Former U.S. Ambassador to Finland Barbara Barrett speaking with attendees at the 2018 Heritage Dinner hosted by the Arizona Chamber of Commerce & Industry at the Phoenician Resort in Scottsdale, Arizona.

Former U.S. Ambassador to Finland Barbara Barrett speaking with attendees at the 2018 Heritage Dinner hosted by the Arizona Chamber of Commerce & Industry at the Phoenician Resort in Scottsdale, Arizona. Flickr user Gage Skidmore

Former Aerospace CEO Tapped as Next Air Force Secretary

She once landed an F/A-18 Hornet on an aircraft carrier.

Barbara Barrett, a businesswoman, pilot, former diplomat, and almost-astronaut, has been nominated to be the next U.S. Air Force secretary.

The White House on Monday announced that President Trump had tapped Barrett, who in 2017 stepped down as chairman of the Aerospace Corporation, the nation’s only federally funded research and development center dedicated to space.

Barrett was FAA deputy administrator in the late 1980s, a senior advisor to the United Nations General Assembly in 2006, and U.S. ambassador to Finland from 2008 to 2009. A lawyer, she was founding chairman of Valley Bank of Arizona, interim president of Thunderbird School of Global Management, and CEO of the American Management Association. She is currently a member of the board of RAND Corporation. Her husband, Craig Barrett, was chairman and CEO of Intel.

In 2009, Barrett trained in Russia to be a backup astronaut aboard a Soyuz rocket for a space tourism flight to the International Space Station. In 2010, she told the Ravalli Republic that the Russian company behind the flight contacted her about being a backup for another astronaut.

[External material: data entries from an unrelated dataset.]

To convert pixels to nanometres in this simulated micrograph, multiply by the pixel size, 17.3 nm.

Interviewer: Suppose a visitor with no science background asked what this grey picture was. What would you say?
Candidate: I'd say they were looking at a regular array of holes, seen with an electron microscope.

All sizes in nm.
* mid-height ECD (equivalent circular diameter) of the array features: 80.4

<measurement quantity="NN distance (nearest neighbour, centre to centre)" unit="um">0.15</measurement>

"Through an unexpected series of circumstances, the Russians had somebody drop out and they offered the spot to me," she told the publication. "I told them I didn't have the money, but that I would help out if they needed it. Quite unexpectedly, they came back and said they needed somebody right now."

A civilian pilot, she landed an F/A-18 Hornet fighter jet on the USS Nimitz when she was serving as a civilian advisor to the defense secretary and chairman of the joint chiefs.

If confirmed, Barrett would replace Air Force Secretary Heather Wilson, who is resigning at the end of May to become the president of the University of Texas at El Paso. Barrett would also be the third consecutive woman to serve as Air Force secretary following Wilson and Deborah Lee James. Air Force Undersecretary Matt Donovan, a retired Air Force colonel and F-15 Eagle pilot, is slated to serve as acting secretary until Barrett is confirmed.